Will you have a vehicle? Or will you be reliant on walking and busses? Similarly, how will you get backwards and forwards to the airport? Where will you leave your vehicle? How much is a taxi from the airport to the property? Airports usually offer long-term car parks where you can leave your vehicle until you return.
How about peace and quiet? What about privacy from neighbours? Maybe you prefer to be in the hustle and bustle? Ask yourself all of these questions and more.
6) Find a trusted estate agent and lawyer
This is one of the most important things you can do. We were recommended our estate agent by someone we knew. We could trust that he was legitimate and that he knew what he was doing. Our estate agent was experienced and had been selling property in Crete for 15 years. You can visit his website called euroimmo.
Moreover, he uses a very talented and competent lawyer who went through the paperwork on both our properties with a fine tooth comb. Our lawyer seamlessly opened our Greek bank account, obtained our Greek tax codes and kept us in the loop at all times. We also gave her power of attorney to sort out anything on our behalf. Your estate agent and lawyer will probably have contacts for a trusted accountant too. Unlike the UK and other countries, everyone in Greece is reliant on their accountant to sort out tax affairs for them. Our accountant sorts out our property taxes and personal taxes every year for a annual sum. You can read more about our finances in Greece, and how we live on €6000 per year. Our advice would be to ask around and get recommendations from people who have purchased a property and can verify the credentials of the estate agent etc.
On a different note, think of the time of year you will be viewing properties in Greece. Everything looks wonderful when the sun is shining, but you need to get an idea of the problems and practicalities of winter. We viewed our first property in January when the weather was a mix of sun and showers. We were able to see if the rain was causing any leaks within the property and it gave us a sense of the climate in winter. You’ll be surprised by how cold and wet it can get during the winter. The sun doesn’t always shine in Greece.
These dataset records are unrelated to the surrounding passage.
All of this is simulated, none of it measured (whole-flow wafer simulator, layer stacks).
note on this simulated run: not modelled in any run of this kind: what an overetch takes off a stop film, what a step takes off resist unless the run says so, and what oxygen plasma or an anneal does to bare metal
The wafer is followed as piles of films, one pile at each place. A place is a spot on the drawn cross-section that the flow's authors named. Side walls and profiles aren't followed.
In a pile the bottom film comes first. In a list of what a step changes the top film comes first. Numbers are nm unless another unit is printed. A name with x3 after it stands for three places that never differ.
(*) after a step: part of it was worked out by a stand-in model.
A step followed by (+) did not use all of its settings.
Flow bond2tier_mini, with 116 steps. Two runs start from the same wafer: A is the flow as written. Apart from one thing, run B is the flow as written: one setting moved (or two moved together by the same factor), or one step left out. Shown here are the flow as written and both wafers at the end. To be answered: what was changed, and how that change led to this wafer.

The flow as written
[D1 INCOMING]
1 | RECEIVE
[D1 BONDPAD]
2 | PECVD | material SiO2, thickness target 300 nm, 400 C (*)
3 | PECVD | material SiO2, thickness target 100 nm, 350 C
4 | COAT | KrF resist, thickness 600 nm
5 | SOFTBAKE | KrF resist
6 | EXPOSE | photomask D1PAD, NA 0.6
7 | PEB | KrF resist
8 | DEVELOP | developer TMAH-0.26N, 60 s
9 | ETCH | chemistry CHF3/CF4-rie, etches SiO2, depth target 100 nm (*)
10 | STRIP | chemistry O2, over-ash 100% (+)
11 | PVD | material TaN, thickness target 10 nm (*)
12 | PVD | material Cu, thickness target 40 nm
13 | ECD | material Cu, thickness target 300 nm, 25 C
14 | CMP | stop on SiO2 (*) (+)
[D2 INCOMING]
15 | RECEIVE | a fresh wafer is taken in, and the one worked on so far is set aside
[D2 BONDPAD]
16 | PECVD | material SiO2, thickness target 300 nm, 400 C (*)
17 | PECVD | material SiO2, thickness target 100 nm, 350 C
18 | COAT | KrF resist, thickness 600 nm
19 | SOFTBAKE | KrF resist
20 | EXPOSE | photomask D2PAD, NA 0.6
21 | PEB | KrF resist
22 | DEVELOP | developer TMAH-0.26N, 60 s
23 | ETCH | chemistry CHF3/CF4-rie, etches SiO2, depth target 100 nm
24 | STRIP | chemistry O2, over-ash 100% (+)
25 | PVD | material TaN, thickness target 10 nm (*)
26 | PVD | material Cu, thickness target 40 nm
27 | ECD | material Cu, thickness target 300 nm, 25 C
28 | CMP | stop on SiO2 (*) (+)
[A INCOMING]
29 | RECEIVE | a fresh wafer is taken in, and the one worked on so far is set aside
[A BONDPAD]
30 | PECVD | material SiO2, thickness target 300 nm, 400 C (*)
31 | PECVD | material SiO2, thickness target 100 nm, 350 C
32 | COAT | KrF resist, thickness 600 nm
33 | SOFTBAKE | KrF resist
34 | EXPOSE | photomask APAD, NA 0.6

7) View lots of properties
A few years ago, we viewed four properties in a weekend in January. Although that doesn’t sound like many, it still highlighted what we liked and disliked in a property. A couple of them were located too far inland for our needs, and one was falling down and beyond our knowledge to fix it up. We both had a gut feeling that the first ruin we saw, was the one for us. We could have viewed many, many more properties, but we knew that we’d found our dream ruin. Once you have drawn up a long list of requirements, we suggest that you view lots of different properties. You may be surprised by how you feel when you view properties in the flesh.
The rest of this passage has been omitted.